In 1974, a major archaeological discovery shocked the world. Chinese farmers hoping to dig a well accidentally stumbled upon a massive terracotta army instead. Experts claim there is a total of 400 horses, 100,000 weapons, 100 chariots, and 8,000 warriors. All of these were crafted out of the clay-based material with impressive detail.
Meanwhile, talking about terracotta, a couple of things normally come to mind for most people. A few might think about various earthenware that was used for several functions. On the other hand, modern designers and architects are exploring their unique properties for their projects.
In their attempts to build structures that may sometimes defy conventional form factors, reliability and performance are on the top of the list. As such, it’s surprising how versatile terracotta can be in the hands of visionary individuals. Hence, let us give you an overview of its applications and more.
Before we move on, it’s essential that we understand how terracotta has been growing in popularity over the years. In the past, one look at the general architectural design of buildings and homes In Western countries and most brandish a distinct appearance. Now, we are seeing various elements that have mixed influences from Eastern culture and so much more.
For those who are wondering, terracotta apparently means “baked earth” in Italian. It is basically clay that has undergone heating in an oven until it hardens. Traditionally, in its untreated state, the surface can be smooth or rough but is generally porous. Thus, gardening enthusiasts prefer to use these types of pots for their plants.
However, it has been a reliable building material from ancient times that continues to be used throughout the world. From humble origins, advanced manufacturing methods have led to the addition of remarkable properties that make it a great alternative to more expensive options.
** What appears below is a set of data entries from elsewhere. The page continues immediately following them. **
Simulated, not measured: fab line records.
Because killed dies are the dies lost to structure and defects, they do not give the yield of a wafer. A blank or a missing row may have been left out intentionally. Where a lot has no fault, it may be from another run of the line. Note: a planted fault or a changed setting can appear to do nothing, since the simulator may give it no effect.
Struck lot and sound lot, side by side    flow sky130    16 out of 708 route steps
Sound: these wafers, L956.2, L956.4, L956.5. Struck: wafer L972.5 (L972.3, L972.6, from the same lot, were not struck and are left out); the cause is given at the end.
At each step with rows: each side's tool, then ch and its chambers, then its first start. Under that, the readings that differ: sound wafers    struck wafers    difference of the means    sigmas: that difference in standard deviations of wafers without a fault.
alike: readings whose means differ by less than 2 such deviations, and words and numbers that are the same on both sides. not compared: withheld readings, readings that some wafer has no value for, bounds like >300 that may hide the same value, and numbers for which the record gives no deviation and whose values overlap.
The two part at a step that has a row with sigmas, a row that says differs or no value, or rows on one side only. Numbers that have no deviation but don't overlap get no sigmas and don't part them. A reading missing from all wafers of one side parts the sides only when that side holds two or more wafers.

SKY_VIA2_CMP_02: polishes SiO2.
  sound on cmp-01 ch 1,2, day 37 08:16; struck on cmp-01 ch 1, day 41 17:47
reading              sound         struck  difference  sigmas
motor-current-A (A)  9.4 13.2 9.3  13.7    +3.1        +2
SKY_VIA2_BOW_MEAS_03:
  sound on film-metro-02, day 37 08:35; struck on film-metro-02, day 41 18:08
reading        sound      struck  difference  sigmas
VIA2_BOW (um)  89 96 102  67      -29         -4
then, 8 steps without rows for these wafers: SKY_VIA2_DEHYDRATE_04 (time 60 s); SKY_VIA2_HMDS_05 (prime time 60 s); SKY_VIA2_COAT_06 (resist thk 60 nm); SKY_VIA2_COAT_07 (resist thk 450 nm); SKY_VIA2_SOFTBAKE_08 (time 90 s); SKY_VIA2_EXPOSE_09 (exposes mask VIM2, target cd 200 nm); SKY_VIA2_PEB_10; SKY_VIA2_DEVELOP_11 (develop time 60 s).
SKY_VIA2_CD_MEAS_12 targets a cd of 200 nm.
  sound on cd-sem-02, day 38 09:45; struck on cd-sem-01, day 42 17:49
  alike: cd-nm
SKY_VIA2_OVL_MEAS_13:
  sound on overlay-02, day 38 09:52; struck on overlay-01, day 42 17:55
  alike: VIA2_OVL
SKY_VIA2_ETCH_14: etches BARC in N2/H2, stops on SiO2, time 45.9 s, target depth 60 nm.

Notable Applications In Modern Structures
The most common color that immediately comes to mind with terracotta are shades of red, brown, and orange among others. Nevertheless, production techniques are allowing companies to apply various finishes and shades that are essentially up to the imagination.
This makes it a dynamic component that award-winning architects and designers often incorporate to their work. It can come in the form of architectural terracotta cladding, which is not only aesthetically attractive but offers multiple benefits as well.
At a glance, its exceptional thermal properties make it outstanding as a form of insulation. Moreover, it’s also excellent when it comes to all types of weather and does not require regular maintenance.
Another popular approach illustrated in some areas is terracotta facade panels. Depending on the design team, if the goal is to showcase the mix of varying elements, these should cater to their needs. Given that it can be produced according to bespoke specifications, the possibilities and configurations are near limitless.
Iconic Works That Feature Terracotta
In the province of Bergamo, Italy stands the mesmerizing Nembro Library. This magnificent structure occupies an area of 1,875 square meters and was a renovation of a late nineteenth-century building. Completed in 2007, it is covered in terracotta panels in the shape of books that instantly remind anyone of its purpose. Not only does it indicate what you can find inside, but the gaps likewise allow natural light to flood the interior with distinct shadows.
Moving on to Copenhagen, Denmark, the next one the list is a preschool with vertical terracotta sheets to match the brick homes that are plentiful in the area. The Kindergarten Forfatterhuset is a testament to the flexibility of the material. The firm credited for this fine example of architectural design is Cobe.
These are just some of the more recent buildings that highlight terracotta as its most dominant theme. On the other hand, there have been numerous edifices erected in the past which have promoted its usage for many reasons.
It is evident that the benefits of using terracotta far outweigh any reported downsides. Furthermore, with many architects choosing to integrate it into their works, this building material is here to stay. In fact, research shows that when it comes to color retention, it outperforms the competition. Likewise, with the addition of a glaze, it becomes even more weather-resistant than before.
Even a simple renovation can produce stunning results with the help of architectural terracotta cladding and terracotta facade panels. We’re looking at a cost-effective, durable, and visually striking augmentation to any structure. While the metal and concrete remain as the core foundation of any construction, ceramics serve to enhance it in multiple ways.